Important tips before doing a credit card balance transfer

Monday, December 1st, 2008

It definitely sounds to be a good deal when we get the option to transfer our credit card debt into some other account at a lower interest rate. You must make sure that you have understood the terms and conditions of the company allowing the balance transfer and that they are following the terms mentioned in the contract. Many people don’t realize the fact that when the lender is making such an unbelievable offer, he is not going to offer you that option by facing a loss at his end. He is into business and wants to make a profit from every customer who got into his program. If you have not read and understood the terms and conditions, he is going to make a lot of money from you, especially when you were already in overwhelming debts.

Transferring balance from a high interest rate credit card account to a low or no interest rate account can obviously save large amount of your money. Just make sure that you keep the following points into consideration.

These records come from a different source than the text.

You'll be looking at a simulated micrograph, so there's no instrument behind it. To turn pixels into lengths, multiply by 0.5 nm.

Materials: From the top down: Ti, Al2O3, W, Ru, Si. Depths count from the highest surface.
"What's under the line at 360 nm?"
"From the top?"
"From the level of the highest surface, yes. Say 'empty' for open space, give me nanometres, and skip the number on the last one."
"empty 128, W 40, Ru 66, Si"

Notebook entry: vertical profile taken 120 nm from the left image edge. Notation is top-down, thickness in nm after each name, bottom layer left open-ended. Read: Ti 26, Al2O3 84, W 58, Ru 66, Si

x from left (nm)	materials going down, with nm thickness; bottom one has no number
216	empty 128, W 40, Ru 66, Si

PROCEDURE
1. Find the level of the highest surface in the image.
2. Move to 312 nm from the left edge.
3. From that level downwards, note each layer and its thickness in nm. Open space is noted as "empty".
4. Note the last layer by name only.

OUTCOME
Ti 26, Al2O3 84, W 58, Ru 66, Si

Be aware of the balance transfer fees: there is always a fee when you are opting for the balance transfer. It might be a flat rate but the major chunk is made from the percentage of the total amount transferred. It can be something like 3% but if you are doing a balance transfer in thousands, you will end up paying a few hundreds just in fees. Always do your calculations and figure out the total costs involved. If the balance transfer fee ends up being more than what you would have paid in interests alone, the balance transfer option does not work in your case.

Other interest rates: when you go for a balance transfer option, it means that you will be getting a new credit card and you will be able to make purchases by that card. Many people get this new card and assume that that card is also offered at a lower or no interest rate. You are getting low or no interest rate on the balance transferred. It has nothing to do with the purchases you make on the new card. If you do not make the full payments on the new card, you will be charged very high interests and fees like it was charged on the other card for which you had to do the balance transfer. If you want to stick to the balance transfer option only, then go for it. Don’t build in additional debts on the new card.

Payment allocation: when you have gone for the balance transfer option, just make sure that you are regular in your monthly payments. If you are making new purchases, make sure that you pay it in full separately. Many people assume that they will make the monthly payment as it is offered in the balance transfer scheme and keep on making new purchases on the new card. Your monthly payments are going towards the balance transferred and the new purchases that you are doing on the new card is left unpaid. Hence it is adding up with high interests and fees.

Term of the balance transfer interest rate: make sure that you are aware of the low interest rate when you got the balance transferred. It must be for a definite period of time. If you are able to pay back within the offer period, you would save substantial amount of money. The moment your repayments stretch after the expiry of the limited offer, the balance remaining afterwards is likely to be whacked with a much higher interest rate. Maybe what you have been paying in the previous card.

Make sure that you have read the fine print thoroughly before opting for balance transfer. Don’t miss your monthly payments or make payments late. If you do, you might find that your zero percent interest rate is disappeared forever because there might be a term in the contract which says that the zero percent is applicable only if paid according to the conditions aforementioned.